Glenn Mitchell’s account of the 90th birthday party for Howard Rumsey a month or so ago at Catalina’s in Los Angeles included this about Jack Sheldon’s appearance with his sextet:
They played a favorite of Rumsey’s, a tune that bassist Jimmy Blanton (his all-time favorite) was remembered in, “Do Nothing ‘Til You Hear From Me.” They continued with “Jumping At The Woodside” (same changes as “I’ve Got Rhythm”) and “I Can’t Get Started,” which Sheldon sang very well. Sheldon is not only a great horn player and vocalist but a comedian as well. He roasted Rumsey for a number of minutes, telling stories from the past and kidding him with, “This is your party, Howard, wake up, ” having fun with him about being 80 and surprised with 90 being actually realized. He acknowledged two great qualities of Rumsey — his kindness and generosity.
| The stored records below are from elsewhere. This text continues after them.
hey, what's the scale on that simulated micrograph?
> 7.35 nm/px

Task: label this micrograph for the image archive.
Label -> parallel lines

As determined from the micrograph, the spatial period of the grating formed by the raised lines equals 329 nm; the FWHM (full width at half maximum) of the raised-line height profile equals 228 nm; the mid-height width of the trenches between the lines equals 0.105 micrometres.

That triggered a vision from the past. In 1954, I drove from Seattle to Southern California on spring break from college. On a Sunday afternoon in Hermosa Beach I visited the Lighthouse, where Rumsey headed the famous band of all-stars named after the club. Between sets, he and I struck up a conversation. Rumsey said, “Be sure to stick around. A kid from the neighborhood is going to sit in. I think you’ll like him.” The kid was Jack Sheldon. I liked him. Ever since, I have wondered that a trumpet player so accomplished, so admired and respected by other musicians, has never got his due from critics or the jazz audience at large. Maybe it’s because of his comedy, which can be beyond raunchy. Maybe it’s because he sings. Maybe it’s because he has an acting career on the side. But make no mistake, for half a century Sheldon has been a formidable trumpet player.
Here is a rare video example of his singing and playing. It was at a club in New Orleans. The rhythm section is Dave Frishberg, piano; Dave Stone, bass; Frankie Capp, drums; and John Pisano, guitar.
Googling, I found a promo for a documentary about Sheldon. I’ve turned up no information about when it will materialize.
Sheldon is the trumpeter who breaks your heart with the beauty of his playing in the main title and recurring “Shadow of Your Smile” theme of the motion picture The Sandpiper, a film whose only distinction is Johnny Mandel’s music. To hear some of it, including Sheldon’s solos, click here.
Jack Sheldon turned seventy-six a few days ago and seems to be flourishing. Hooray.
Dick McGarvin says
Jack Sheldon was his usual funny self in between his usual great playing, but it was Howard, himself, who got the biggest laugh of the night. The 90 year old Rumsey was on stage acknowledging his birthday tributes and said, “I’m thinking about opening a club. (big laugh from the crowd) No one under 50 will be allowed.” (even bigger laugh)
Couldn’t agree more with your comments about Jack. His off-the-wall comedic persona has always overshadowed his extraordinary and individual playing. In my formative jazz years, Jack Sheldon was one of the first trumpet players I could identify. (Incidentally, the others, early on, were Chet, Dizzy, Clifford and Don Fagerquist.)
Starr Padden says
I went to see the premier of the Documentary about Jack Sheldon called “Trying to Get Good”. It was absolutely wonderful. Jack was there and several hundred LA fans including musicians, and celebrities were there as well. He’s still at his most authentic, playing strong and working a lot of clubs. The film is well done by Doug MacIntyre and his wife Penny Peyser who worked on it for 5 years. Its hitting the Indie festivals so if folks have the chance go out and see it. Better yet, fly down to LA and see him play live.
Jon Mathis says
I am delighted to find Doug’s blog! I’ve enjoyed his writing ever since I bought Chet’s She Was Too Good To Me back in the early 70’s.
I saw Jack at Montmartre in Copenhagen in 1985. He played 3 tunes and then went into his hilarious comedy act. A grouch from the audience yelled at him to stop with the jokes and play some more music!!